CHICAGO – Jimmy John Liautaud, the founder of the sandwich chain bearing his name, is a passionate salesman of a simple philosophy: Work hard. Push forward. Learn from mistakes.

It's a philosophy that has served him well since he took a $25,000 loan from his father in 1983 to open his first sandwich shop in the downstate Illinois city of Charleston after high school. He enrolled at Eastern Illinois University there, only to drop out before finishing the first semester to grow his business.

Today, that business has 2,300 locations nationwide and Liautaud hopes to double that in five years. He also wants to add international stores and may take the company public. The plans, and the hiring of a new public relations agency, led the executive to sit down for a rare interview earlier this month in his mother's high-rise penthouse condo in downtown Chicago.

"I've been around for 32 years and nobody knows who we are," he said.

An avid hunter, Liautaud acknowledges the biggest misconception about him is that people still connect him to 10-year-old photos of him posing with elephants, rhinos and other endangered animals he shot, photos that have prompted calls for boycotts in recent years. Just asking him about it makes his eyes well up with tears.

"I choose to hunt, and I choose to fish," he said. "Everything I've done has been totally legal. And the meat has been eaten, if not by me than by someone I'm with. I don't hunt big African game anymore."

The air pumps back in his lungs and the intensity returns in his eyes when he talks about his business: The school of hard knocks, mixed with a crazy passion that few franchisees can match.

"I assumed when I was first selling the franchises that everyone would be as excited as I was to wake up in the morning to bake bread and slice vegetables," Liautaud said. "But I realized I was an anomaly as opposed to the norm, you know?"

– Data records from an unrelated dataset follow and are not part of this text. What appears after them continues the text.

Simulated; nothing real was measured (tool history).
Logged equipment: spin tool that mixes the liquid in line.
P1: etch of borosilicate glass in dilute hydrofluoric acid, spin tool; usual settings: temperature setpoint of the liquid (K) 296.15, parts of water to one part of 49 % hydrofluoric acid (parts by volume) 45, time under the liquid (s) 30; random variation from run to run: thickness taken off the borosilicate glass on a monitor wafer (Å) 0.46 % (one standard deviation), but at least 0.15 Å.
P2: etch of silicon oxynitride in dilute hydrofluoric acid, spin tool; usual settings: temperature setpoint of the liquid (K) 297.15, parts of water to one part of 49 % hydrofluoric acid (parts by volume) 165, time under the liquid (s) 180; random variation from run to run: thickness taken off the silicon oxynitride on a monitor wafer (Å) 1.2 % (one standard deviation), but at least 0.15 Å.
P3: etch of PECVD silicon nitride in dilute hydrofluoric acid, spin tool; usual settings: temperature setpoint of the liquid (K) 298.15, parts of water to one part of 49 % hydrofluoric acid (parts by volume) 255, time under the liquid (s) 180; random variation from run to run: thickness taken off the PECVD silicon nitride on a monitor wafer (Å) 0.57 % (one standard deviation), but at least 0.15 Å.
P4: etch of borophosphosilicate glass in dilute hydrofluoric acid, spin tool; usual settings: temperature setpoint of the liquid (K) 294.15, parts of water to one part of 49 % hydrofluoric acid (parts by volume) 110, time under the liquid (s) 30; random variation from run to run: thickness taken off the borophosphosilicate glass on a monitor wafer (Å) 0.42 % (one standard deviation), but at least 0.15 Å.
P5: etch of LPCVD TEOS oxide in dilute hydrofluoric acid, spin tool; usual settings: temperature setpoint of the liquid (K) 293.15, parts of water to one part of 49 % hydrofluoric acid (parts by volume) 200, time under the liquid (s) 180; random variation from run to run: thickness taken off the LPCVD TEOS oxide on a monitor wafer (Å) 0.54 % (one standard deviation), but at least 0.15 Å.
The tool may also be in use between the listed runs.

Liautaud marketed his sandwiches from that first store by bringing samples door-to-door at dorms. His father, James, owned 48 percent of the business at the onset, while Jimmy owned 52 percent. That first year, the shop had $155,000 in sales and $40,000 in profit. He bought his father's stake by the third year. His dad died last month.

Delivery, a significant driver of the business today, wasn't a result of shrewd business planning, but rather the only thing that Liautaud says allowed him to overcome a bad location of his first store.

After establishing a successful recipe of house-baked bread, house-sliced meats and a dose of that irreverent attitude that is evident on store walls, Jimmy John's started franchising in 1993. But growth exploded, and in 2002, the company had around 200 stores. Of those, about 10 percent were corporate stores that Liautaud oversaw himself, and sales at corporate stores were far outpacing the franchise locations.

"It was a really scary moment for me," he said. "I was running my stores really, really well, and my stores were almost double what the franchise stores were doing."

So, together with his business partner (now president) James North, he hit the road and visited 70 underperforming franchise stores, trying to instill some of his spark.

"How do you turn around a restaurant? I'll tell you how," he said. "You go inside the restaurant, pull all the equipment, pull it away from the walls, you scrub the walls, paint 'em, patch 'em, fix 'em or do whatever has to be done."

The company now has 1,300 stores in the pipeline, 90 percent set to be opened by existing franchisees.

"Could we grow faster? Yes. But I don't want to be the biggest," he said. "I want to be the best at what I do."